While praising the creative freedom he enjoyed from both Netflix and Marvel, the showrunner also noted an intriguing instance in which he was asked to move in a different direction. “Really the only time that we got a ‘no’ is, originally, Rosario Dawson’s character had a different name,” he revealed. “She was going to be an actual Night Nurse from the comics, and the feature side, [of Marvel] had plans for her down the road. That’s the only time that I actually ran afoul of a — we couldn’t do something. And we just used another name, so — it’s the same character.”
Immediately after the showrunners panel, Comic Book Resources and a handful of other media outlets gathered with DeKnight offstage to chat at greater length on a variety of topics, including more details on his “Daredevil” experience, his possible future with Marvel and his reaction to watching all 13 episodes of his series dropping at once.
What was the best part of the “Daredevil” experience for you, creatively?
Steven S. DeKnight: Ah, there were so many great parts! I grew up reading “Daredevil,” you know, from back when I was a little kid, so I’ve read ’em all my life. And there was a moment when I was on set directing the finale, when it was the first time that Charlie appears onscreen in his outfit, and it was a great moment, because everybody on set was like a little kid. You know, grizzled grips had big smiles on their faces about being around for this moment that they’d dreamed about for so many years. But the whole thing was a phenomenal experience.
Can you talk about your upcoming project, the commitment that kept you from returning for the second season of “Daredevil?”
I wish I could. I am sworn to secrecy. It’s under lock and key. All I can say is that we’re in the process of casting right now.
Do you hope that you can get back to Marvel and do another show?
I would love to work with Marvel again. When I left, I was joking about, “Ah, maybe I’ll be back for ‘The Defenders,’ and do some stuff on there.” But it really all depends on schedule.

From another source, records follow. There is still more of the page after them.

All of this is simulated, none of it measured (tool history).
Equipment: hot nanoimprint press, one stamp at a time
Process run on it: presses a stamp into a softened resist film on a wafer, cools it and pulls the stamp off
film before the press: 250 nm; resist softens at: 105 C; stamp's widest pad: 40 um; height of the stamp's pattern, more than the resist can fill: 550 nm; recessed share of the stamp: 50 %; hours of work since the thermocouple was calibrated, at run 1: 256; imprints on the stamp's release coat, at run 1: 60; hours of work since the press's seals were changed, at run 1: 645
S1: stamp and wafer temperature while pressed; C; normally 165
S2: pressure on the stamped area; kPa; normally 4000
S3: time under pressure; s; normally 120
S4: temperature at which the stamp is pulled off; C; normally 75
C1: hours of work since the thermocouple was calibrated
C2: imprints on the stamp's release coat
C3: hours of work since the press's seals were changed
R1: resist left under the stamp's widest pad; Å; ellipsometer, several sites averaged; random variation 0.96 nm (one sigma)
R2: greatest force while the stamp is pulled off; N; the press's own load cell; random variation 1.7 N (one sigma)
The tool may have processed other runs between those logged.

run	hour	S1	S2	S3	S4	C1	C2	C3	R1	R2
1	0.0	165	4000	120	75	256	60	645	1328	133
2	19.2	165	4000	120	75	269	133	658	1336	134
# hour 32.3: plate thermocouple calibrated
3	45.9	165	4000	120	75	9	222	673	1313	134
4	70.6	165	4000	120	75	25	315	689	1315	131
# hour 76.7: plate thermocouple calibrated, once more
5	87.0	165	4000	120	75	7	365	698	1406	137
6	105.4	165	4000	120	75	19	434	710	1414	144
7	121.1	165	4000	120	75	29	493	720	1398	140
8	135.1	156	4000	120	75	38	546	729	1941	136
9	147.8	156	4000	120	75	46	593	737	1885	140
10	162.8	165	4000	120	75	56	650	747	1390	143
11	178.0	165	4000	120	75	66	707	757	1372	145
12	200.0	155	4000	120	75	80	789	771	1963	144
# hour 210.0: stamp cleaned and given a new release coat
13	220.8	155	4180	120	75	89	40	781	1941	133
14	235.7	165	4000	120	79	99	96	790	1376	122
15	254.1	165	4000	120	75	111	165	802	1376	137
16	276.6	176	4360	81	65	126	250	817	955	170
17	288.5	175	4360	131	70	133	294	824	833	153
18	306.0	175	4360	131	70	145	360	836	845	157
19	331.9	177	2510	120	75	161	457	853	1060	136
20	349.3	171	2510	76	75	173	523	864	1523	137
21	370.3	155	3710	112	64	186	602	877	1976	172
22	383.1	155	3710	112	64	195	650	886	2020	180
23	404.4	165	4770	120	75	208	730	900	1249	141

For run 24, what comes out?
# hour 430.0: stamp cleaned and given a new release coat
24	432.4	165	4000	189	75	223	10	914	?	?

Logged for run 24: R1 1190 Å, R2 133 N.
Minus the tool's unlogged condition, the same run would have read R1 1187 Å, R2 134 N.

Is a return to “Daredevil” out of the question for you?
I never say anything’s out of the question, but my hope is that Doug and Marco stay with the show and continue it on. I mean, I would never step back and push them out, because they are just giving it their all. But who knows what might happen in the future. I mean, thankfully Marvel has a very deep pool of projects, so I could pop up anywhere down the road.
If they decide to spin The Punisher off into his own standalone series, is that something that you’d be like, “Jeph, I need to come back and do this.”
Oh, I’d love to if my schedule was open, yeah. Yeah. Because I thought when they cast Johnny [Bernthal] as Frank Castle, I thought it was brilliant casting, and I would love to work with him. But I’m very — I’m so glad it’s in such good hands, and I can’t wait to see what they do.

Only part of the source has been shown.